Provided the proper procedure is followed, evicting contractual/common law tenants should not be difficult. However, as the rules are different for this type of tenancy from others mentioned here, legal advice should be sought.
Contractual tenancies include:
lets of residential properties to companies (but not business premises) lettings at a rent of over £100,000 or lettings by some resident landlords.
Holiday lets and university lettings to students also fall into this category.
Note that some resident landlords may set up contractual tenancies and others will only give a licence to the occupier. Although these occupiers are ‘excluded occupiers’ for the purposes of the Protection from Eviction Act 1977, and no court order is required to evict them, the Criminal Law Act 1977 still applies. This states that nobody should use or threaten violence to gain entry to someone’s room if there is someone present who is opposed to the forced entry – they risk criminal proceedings if they do.
5.12.1 If The Common Law Tenant Is In Arrears Of Rent
It is possible to bring court proceedings for possession on the basis of nonpayment of rent and in this event there is no requirement to serve a section 146 notice on the tenant first (although it is advisable to warn them that possession proceedings are imminent if they do not pay). However, the judge has powers to suspend or stay the order as they think fit. The terms of the contract should specify when and how the tenancy can be terminated.
Once court proceedings have been issued, rent should not be demanded nor accepted but the landlord can ask for and receive ‘damages for use and occupation’ of the property (which can be the equivalent to the rent).
If the common law tenant is not in arrears of rent
It is not normally possible to evict a tenant during the fixed term unless there is a break clause in the tenancy agreement or the tenant breaches the terms of that tenancy agreement and the agreement states it can be terminated for breach. It is technically possible to seek possession for breaches of the tenancy agreement other than non-payment of rent, but this is not often successful. Usually, a notice under section 146 of the Law of Property Act 1925 is required, giving the tenant notice that they are in breach of the tenancy conditions and an opportunity to put things right, if possible. Legal advice should be sought from a solicitor experienced in eviction work to do this properly.
Contractual/common law tenancies do not have the same ‘statutory periodic’ run-on that the Housing Act 1988 assured and assured shorthold tenancies do. It is possible for these types of tenancy to contain a ‘continuation clause’ basically ensuring the tenancy does not end upon expiry of the fixed term but instead continues as a contractual periodic tenancy. Where no such clause exists, at the end of a fixed term, the landlord will be entitled to apply for a possession order. If possession is not required, a specific renewal should be agreed where there is no continuation clause.

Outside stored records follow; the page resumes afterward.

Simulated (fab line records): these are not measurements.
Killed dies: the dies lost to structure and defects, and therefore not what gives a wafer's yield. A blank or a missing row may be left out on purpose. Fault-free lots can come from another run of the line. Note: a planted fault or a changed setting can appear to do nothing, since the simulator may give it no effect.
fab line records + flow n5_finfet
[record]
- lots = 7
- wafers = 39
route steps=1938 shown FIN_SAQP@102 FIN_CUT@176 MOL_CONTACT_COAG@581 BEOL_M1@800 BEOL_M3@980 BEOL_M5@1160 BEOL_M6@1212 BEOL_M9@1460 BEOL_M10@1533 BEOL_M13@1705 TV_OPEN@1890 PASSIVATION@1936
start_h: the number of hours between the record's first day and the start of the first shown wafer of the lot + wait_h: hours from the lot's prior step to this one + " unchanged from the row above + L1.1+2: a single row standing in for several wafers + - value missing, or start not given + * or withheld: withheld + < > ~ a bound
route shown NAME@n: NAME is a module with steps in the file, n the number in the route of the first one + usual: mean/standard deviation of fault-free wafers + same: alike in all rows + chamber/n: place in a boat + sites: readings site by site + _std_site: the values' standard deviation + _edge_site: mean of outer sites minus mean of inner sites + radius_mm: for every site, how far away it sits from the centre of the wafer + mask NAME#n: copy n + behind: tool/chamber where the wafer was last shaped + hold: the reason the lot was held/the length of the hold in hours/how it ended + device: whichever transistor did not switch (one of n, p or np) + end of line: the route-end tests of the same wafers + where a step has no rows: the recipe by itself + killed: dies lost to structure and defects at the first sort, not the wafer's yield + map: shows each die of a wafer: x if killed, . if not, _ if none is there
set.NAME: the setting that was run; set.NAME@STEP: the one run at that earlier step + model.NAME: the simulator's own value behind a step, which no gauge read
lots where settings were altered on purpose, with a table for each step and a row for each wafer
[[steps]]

If the tenancy is a periodic tenancy (either from the outset or after a fixed term has ended with a continuation clause) the landlord can end the tenancy at any time by serving a ‘Notice to Quit’ (a section 21 notice is often referred to as a notice to quit but this is not correct and not the document referred to here). This must give a notice period of no less than four weeks (but longer if the rent is payable monthly or more). The notice must expire on the last day or the first day of a period of the tenancy and must be in writing and must contain prescribed information. Once this has expired, if the tenant has not vacated, the landlord can apply to the court for an order for possession which they are entitled to as of right. A landlord does not need to give any reason for asking for possession.
Once the notice to quit has expired, the tenancy will have ended and rent should not be demanded nor accepted but the landlord can ask for and receive ‘damages for use and occupation’ of the property (which can be the equivalent to the rent).